The students visited Battersea Power Station to learn more about placemaking, the complexities of urban regeneration and the importance of preserving heritage.

On a sunny winter morning, A-level Geography students set off on a field trip to Battersea Power Station, one of London’s most iconic landmarks. The purpose of the trip was to observe the recent ‘placemaking’ of the power station and its surrounding area and to understand the various physical and human processes involved in urban regeneration.

The students learned about the history of the power station through the displays and the Power of Placemaking exhibition. They were amazed to know that the power station was originally built in the 1930s and operated until 1983 and that it was the largest brick building in Europe at the time of its construction. They also learned about the various challenges that have been faced in the regeneration process, such as the contamination of the site and the need to preserve the power station’s heritage.

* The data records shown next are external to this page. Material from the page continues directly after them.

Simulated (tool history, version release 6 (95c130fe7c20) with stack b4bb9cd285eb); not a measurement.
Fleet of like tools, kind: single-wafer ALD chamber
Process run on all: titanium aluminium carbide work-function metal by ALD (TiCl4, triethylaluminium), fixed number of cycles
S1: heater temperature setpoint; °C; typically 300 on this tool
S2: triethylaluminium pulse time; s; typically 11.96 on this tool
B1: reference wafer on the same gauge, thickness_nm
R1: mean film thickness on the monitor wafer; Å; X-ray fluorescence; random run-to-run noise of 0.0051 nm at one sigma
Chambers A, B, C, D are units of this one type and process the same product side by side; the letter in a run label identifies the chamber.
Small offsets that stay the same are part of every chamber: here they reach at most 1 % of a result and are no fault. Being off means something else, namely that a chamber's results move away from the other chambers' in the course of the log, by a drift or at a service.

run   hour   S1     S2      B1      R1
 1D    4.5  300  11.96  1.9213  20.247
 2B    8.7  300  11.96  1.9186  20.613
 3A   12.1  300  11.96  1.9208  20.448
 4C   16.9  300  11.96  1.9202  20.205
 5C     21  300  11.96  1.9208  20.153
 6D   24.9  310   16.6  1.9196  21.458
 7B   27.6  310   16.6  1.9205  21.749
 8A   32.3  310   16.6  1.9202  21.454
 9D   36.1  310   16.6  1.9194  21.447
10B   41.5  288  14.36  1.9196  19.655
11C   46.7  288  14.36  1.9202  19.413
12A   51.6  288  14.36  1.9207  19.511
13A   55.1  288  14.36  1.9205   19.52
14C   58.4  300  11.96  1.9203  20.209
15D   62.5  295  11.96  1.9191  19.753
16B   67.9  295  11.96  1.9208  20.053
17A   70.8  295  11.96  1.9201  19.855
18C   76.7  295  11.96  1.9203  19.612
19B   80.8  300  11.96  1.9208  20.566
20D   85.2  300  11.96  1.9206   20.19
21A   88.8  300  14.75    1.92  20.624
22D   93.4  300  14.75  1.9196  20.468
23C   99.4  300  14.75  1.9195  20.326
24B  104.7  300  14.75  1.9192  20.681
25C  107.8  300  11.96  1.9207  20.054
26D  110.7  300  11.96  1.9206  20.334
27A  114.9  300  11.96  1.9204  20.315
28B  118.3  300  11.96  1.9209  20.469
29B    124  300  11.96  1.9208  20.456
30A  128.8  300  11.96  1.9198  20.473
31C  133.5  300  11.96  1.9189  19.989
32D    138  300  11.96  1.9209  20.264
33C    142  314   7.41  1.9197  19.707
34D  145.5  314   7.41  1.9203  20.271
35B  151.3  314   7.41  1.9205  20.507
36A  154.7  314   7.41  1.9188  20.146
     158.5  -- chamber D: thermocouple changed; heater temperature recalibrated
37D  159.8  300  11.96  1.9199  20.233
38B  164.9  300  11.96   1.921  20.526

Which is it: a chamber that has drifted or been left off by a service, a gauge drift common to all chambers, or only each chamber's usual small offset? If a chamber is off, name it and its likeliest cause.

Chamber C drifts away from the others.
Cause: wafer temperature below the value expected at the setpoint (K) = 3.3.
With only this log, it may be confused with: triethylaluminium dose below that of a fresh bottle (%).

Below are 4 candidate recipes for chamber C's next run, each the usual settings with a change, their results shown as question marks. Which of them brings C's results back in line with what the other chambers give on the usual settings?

Next, the group took a walk around Nine Elms to see the various regeneration projects in the neighbourhood as part of the government’s ‘Opportunity Area’. They were able to see the new residential and commercial developments that are being built around the power station and observe how the area is changing. They also had the opportunity to see the power station from different viewpoints and to appreciate its scale and architectural features.

The students talked with the local residents and business owners to get their perspectives on the regeneration and learned about the impact of the regeneration on the local community, including the benefits and challenges it has brought, as well as the changes to the area.

The field trip was a valuable learning experience for the A-level Geographers. It was an excellent opportunity for them to see how their studies apply to real-world situations and to understand how geography can shape the future of our cities. The students returned to school with a deeper understanding of the complexities of urban regeneration and the importance of preserving heritage.